Monday, March 18, 2013

What is Good ≠ What is Easy

They strengthened the believers and encouraged them to remain true to the faith. “We must pass through many troubles to enter the Kingdom of God,” they taught. ~ Acts 14:22, GNT ~

"Good, Better, Best" was the theme of yesterday's sermon at our church.  One of our fabulous pastors, Pastor Dan Morse, led us through the mindset of Solomon as we pondered all the foolish things that we chase after in a lifetime.  He wisely noted that there is nothing wrong with enjoying the good blessings of this life.  He also admonished us to remember that all this good comes from our Maker.  And in the end, he rightly guided listeners to the only true conclusion, that ultimately, only Jesus satisfies.

As I sat and pondered Dan's words, I thought of all the sorrows and trials our family has endured that have painfully taught us the truth of this lesson.  Chasing after anything other than Jesus always fails us.  Yet I wondered why, despite knowing from experience, we as a family fall back into that foolishness of seeking satisfaction in anything other than the Lord.  

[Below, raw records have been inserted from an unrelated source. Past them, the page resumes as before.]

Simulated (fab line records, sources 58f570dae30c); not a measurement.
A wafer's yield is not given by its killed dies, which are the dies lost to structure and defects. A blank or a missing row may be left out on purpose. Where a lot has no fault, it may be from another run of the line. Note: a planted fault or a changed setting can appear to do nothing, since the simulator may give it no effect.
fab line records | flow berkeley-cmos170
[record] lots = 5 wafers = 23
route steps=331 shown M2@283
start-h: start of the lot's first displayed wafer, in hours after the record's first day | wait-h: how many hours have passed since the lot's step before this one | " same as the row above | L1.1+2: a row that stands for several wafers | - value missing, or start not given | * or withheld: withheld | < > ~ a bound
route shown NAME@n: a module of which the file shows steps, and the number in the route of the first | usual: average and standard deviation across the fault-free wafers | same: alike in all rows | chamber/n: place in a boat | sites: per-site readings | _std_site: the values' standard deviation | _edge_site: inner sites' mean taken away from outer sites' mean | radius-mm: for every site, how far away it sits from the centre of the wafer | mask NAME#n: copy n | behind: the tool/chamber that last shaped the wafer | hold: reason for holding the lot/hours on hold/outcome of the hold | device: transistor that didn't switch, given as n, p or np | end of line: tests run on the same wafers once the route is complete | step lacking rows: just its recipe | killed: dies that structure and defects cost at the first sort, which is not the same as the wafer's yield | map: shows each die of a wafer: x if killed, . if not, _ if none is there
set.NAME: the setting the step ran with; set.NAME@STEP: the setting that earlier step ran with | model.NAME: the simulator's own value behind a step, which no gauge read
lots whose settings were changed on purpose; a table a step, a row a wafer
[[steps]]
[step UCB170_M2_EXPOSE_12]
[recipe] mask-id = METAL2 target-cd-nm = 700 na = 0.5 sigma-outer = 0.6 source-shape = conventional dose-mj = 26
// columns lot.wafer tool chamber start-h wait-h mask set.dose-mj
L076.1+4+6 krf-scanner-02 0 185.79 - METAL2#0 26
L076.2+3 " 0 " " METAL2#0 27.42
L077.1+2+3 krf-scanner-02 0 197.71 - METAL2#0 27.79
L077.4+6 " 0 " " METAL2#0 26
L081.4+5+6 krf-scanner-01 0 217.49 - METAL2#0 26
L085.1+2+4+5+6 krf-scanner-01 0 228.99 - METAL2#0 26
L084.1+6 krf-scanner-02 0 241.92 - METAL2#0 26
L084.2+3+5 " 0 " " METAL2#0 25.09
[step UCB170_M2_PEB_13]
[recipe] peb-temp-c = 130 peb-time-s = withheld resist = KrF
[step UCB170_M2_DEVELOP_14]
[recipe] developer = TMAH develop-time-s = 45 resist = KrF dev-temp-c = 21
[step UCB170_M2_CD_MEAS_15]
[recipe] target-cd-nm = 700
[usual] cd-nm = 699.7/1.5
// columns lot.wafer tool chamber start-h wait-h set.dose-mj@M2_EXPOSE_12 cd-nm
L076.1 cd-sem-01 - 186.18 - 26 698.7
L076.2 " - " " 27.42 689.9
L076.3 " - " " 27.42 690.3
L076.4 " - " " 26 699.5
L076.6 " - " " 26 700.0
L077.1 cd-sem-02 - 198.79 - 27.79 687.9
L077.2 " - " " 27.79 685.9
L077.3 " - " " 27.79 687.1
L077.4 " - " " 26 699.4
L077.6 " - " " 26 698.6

When we set our hopes on anything apart from God, we can be certain those hopes will be dashed.  I can cite specific examples of hoping for improved health, but not receiving it; looking forward to our kids finally having a friend to hang onto, only to have that kid quickly disappear from their lives; planning on a vacation that eventually ends up being too short; depending on another person, who can't come through for us.  The list could go on, and on, and on.  And serving thousands of parents raising children with special needs, I know our family is not the only one who confronts such attitudinal challenges. And I think I have the answer to why we humans get stuck.

What is good often does not equal what is easy.  Humans don't like icky.  We don't like inconvenience.  In our foolish brains, good = easy, hard = bad. Unless there is a very valuable, immediate reward to us, we avoid anything short of ease like the plague.

Think about the simple act of giving birth to a child.  There are so many challenges around it.  A mother waits anxiously for 9 long months, endures strange and awful things going on with her body, and labors in pain to bring that baby into this world.  Childbirth is a wonderful thing, with an instant reward at the end, but it certainly isn't easy.  

In fact, if parenthood doesn't have a high value to an individual, it is so painful, that it will be avoided.  This is no less true of other things in our culture -- working hard for a college degree, staying in good physical shape with a disciplined diet and exercise, becoming a good gardener who grows copious and beautiful produce each year are all good things that require some effort.  Still, if a person does not hold those things in high regard, they will never pursue them through adversity. 

Special needs parenting is no different.  The treatments we must subject our children to always seem heartbreaking, but we know it will ultimately provide what is best for our child.  Yet, if we can, many of us delay or avoid these difficulties.  It's easier to be permissive than to have our child on a special diet; it's not convenient to schedule the procedure right now; we deserve to whip out a charge card and spend a little money we don't have.  All of this is so much easier than fighting the battle.  However, I would hazard a guess that most of us regard our children as such treasures that we will ultimately do what is best for them.

Settling for ease just because it is ease is not God's best for us.  We can take encouragement from the Bible.  God's word is replete with stories of those who have gone before us, pursuing the excellence their Maker intends for them, while also pushing through unbelievable hardship.  The Good Book has no shortage of challenge, labor, suffering and exhaustion, yet the faithful pressed on in the strength of the Lord.  

While it may sound crass, as seekers of the Lord's favor, we must "put on our grown-up pants" and set our faces like flint towards doing what is difficult.  Yes, there is an overabundance of it in our lives, but we need to accept that this only leaves more room for God to be glorified when we cooperate with it.  We need to abandon the lie that good = easy.  For there is no doubt, as evidenced by the very cross itself, that much of the very best God has for us can only be obtained by running straight through the heart of the unpleasant, agonizing, and challenging things this world has to offer.

PRAY:  Only by Your strength, Holy Spirit, can I persevere.  Jesus, transform my perspective and my attitude as I seek to look more like You every day.  Thank You for being the only One who can offer true hope and joy.